Molly Vaughn of 1907 Wax in Cuba said that her time with the LBA pushed her to purchase a new location in Cuba with four times the salmon space and room for eight other businesses to rent. She said the push came from a suggestion by Cullen during an LBA session to take a three-year business plan “and crush it in three months.”


“I wouldn’t have done this without the Laine Business Accelerator,” she said.


Jeff Andrews of Pine Hill Cattle Co. in Randolph said that as a child “on Pine Hill Road, there were four to five farms. Now there’s four farms in Randolph,” but he joked that “Dairy farming is a little bit like meth — do a little bit, and you’re hooked.” With help from the LBA, he hopes to start a retail store to serve his direct-to-consumer beef and poultry sales from the circa 1893 family farm. While the area needs more butchers to set up, he said he hopes to help bring back some of the jobs lost by the closure of feed mills and other farm-oriented business in the community over the last few decades.


Brian Rodman of Turbo Manufacturing said his businesses benefited greatly from his LBA participation. The firm, founded two years ago, now makes aftermarket parts for nuclear reactors and naval vessels. Always attending auctions of closing machine shops for equipment, he said that many of those shops were generational shops that did not keep up with technology — something he wishes to not succumb to. The business, in the former Kmart plaza in the town of Allegany, is one of two shops in the region to have 5-axis milling equipment and robotic inspection capabilities. He said that a local investor would be beneficial to helping further expansion, with another three employees expected to be hired next year. “We’ve been on a trajectory of strong growth,” he said. “Joining the Laine Business Accelerator has just been an amazing opportunity.”


Shaina Griffin of Adored Boards took a passion for food and has turned it into a catering and private chef business. Her time at the LBA gave structure to her business and gave her ideas on how to look at expansion. She said she plans to launch a spice kit line for sale online and in local stores that will bring her style and creativity to the home chef. “Food is more than nourishment, it’s experience, it’s art, it’s storytelling,” she said.


Jake Alianello of Ellicottville-based MDA Consulting Engineers said he had much to learn about business operations when taking over his father’s engineering firm, and credited “many valuable lessons” from the LBA for helping grow the firm, which now employs eight people. “I’m so glad I can run a business here that handles a fundamental need,” and his time at the LBA “empowered me to better serve my community in this area.”

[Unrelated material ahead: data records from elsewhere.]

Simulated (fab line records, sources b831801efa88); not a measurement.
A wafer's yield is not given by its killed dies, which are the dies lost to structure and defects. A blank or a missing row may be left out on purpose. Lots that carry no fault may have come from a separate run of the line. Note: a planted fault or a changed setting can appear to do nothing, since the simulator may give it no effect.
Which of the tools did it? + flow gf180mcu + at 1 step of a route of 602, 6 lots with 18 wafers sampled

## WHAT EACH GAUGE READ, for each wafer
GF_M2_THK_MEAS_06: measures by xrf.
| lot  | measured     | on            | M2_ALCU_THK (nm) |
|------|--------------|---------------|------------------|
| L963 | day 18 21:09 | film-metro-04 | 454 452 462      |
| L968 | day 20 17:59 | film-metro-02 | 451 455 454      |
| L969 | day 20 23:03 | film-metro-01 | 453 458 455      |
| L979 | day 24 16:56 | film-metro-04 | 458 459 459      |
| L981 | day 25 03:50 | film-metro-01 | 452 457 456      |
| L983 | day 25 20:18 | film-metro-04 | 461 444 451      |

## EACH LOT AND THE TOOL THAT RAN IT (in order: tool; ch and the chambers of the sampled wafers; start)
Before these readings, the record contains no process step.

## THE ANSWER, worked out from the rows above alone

Sharon Tom of Olean Carpet Cleaning came to the U.S. with her husband from Trinidad “with just two suitcases each and the American dream.”


The couple purchased a struggling Olean Carpet Cleaning, founded in 1998, and “we worked seven days a week to rebuild trust.” While the firm has managed to land many commercial clients in the region, “for years I worked ‘in’ the business,” Tom said, utilizing her time with the LBA to work “on” the business with assessment and planning efforts she did not have time for before. The company now plans to renovate a structure to serve as a proper headquarters and looks to hire more staff for expansion.


David Preston of Preston Personal Training went from an overweight teenager to his first bodybuilding show on the Cutco Theater stage before branching out into strongman competitions. However, along the way he was asked for tips and chose to make it his profession. He brought three clients to the presentation, including Tracy Jaskolka, one of his first clients. “I asked him to dumb it down for me,” she said, crediting Preston for “changing my life.” The firm has now had more than 2,300 clients and puts on youth, senior and corporate programs.


At the end of the ceremony, Jim Stitt and Marianne Laine presented Preston with the Community Builder of the Year Award, which was chosen by the cohort members.